Love: A Conversation
Ephesians 5:21-33 Out of respect for Christ, be courteously reverent to one another. Wives, understand and support your husbands in ways that show your support for Christ. The husband provides leadership to his wife the way Christ does to his church, not by domineering but by cherishing. So just as the church submits to Christ as he exercises such leadership, wives should likewise submit to their husbands. Husbands, go all out in your love for your wives, exactly as Christ did for the church—a love marked by giving, not getting. Christ’s love makes the church whole. His words evoke her beauty. Everything he does and says is designed to bring the best out of her, dressing her in dazzling white silk, radiant with holiness. And that is how husbands ought to love their wives. They’re really doing themselves a favor—since they’re already “one” in marriage. No one abuses his own body, does he? No, he feeds and pampers it. That’s how Christ treats us, the church, since we are part of his body. And this is why a man leaves father and mother and cherishes his wife. No longer two, they become “one flesh.” This is a huge mystery, and I don’t pretend to understand it all. What is clearest to me is the way Christ treats the church. And this provides a good picture of how each husband is to treat his wife, loving himself in loving her, and how each wife is to honor her husband.
-A Love that is not cultivated is a love that will die.
-Love is intentional, a choice.
How is Love cultivated?
The goal of marriage is not personal happiness but the joint pursuit of fulfilling Gods purposes.
Matthew 18:19-20 If two of you agree here on earth concerning anything you ask, my Father in heaven will do it for you. For where two or three gather together as my followers, I am there among them.”
-If God is love then love cannot be complete without him at the center.
-Agreement can always be found by focussing on the purposes and the presence of God.
The love bank- Deposits & withdraws
-Deposits- Celebrating each other, laughter/fun, expressing in a way they like love(love languages), affirmation, affection, dates(quality time) gifts, acts of service.
-Withdraws- Disappointments, frustrations, fighting, lying, simply the lack of deposits.
Amos 3:3 Do two walk together unless they have agreed to do so?
-This is the way I FEEL VS This is how you ARE.

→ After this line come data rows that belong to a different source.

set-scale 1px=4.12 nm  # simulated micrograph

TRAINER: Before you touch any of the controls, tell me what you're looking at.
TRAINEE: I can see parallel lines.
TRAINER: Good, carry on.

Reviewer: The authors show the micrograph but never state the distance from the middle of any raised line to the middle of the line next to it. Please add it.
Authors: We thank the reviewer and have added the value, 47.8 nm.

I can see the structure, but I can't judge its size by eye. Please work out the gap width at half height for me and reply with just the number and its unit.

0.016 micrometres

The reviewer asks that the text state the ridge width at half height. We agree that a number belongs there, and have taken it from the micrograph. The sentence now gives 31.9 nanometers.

-Feelings are a indicator of attention needed not a decision rendered.
-55% of communication is body language, 38% is the tone of voice, and 7% is the actual words spoken
3. The Rhythm of Love and Respect
“When a wife feels loved she respects her husband, when a husband feels respected he expresses love.”
Love IS worth fighting for
Romans 12:10 Love each other with genuine affection, and take delight in honoring each other.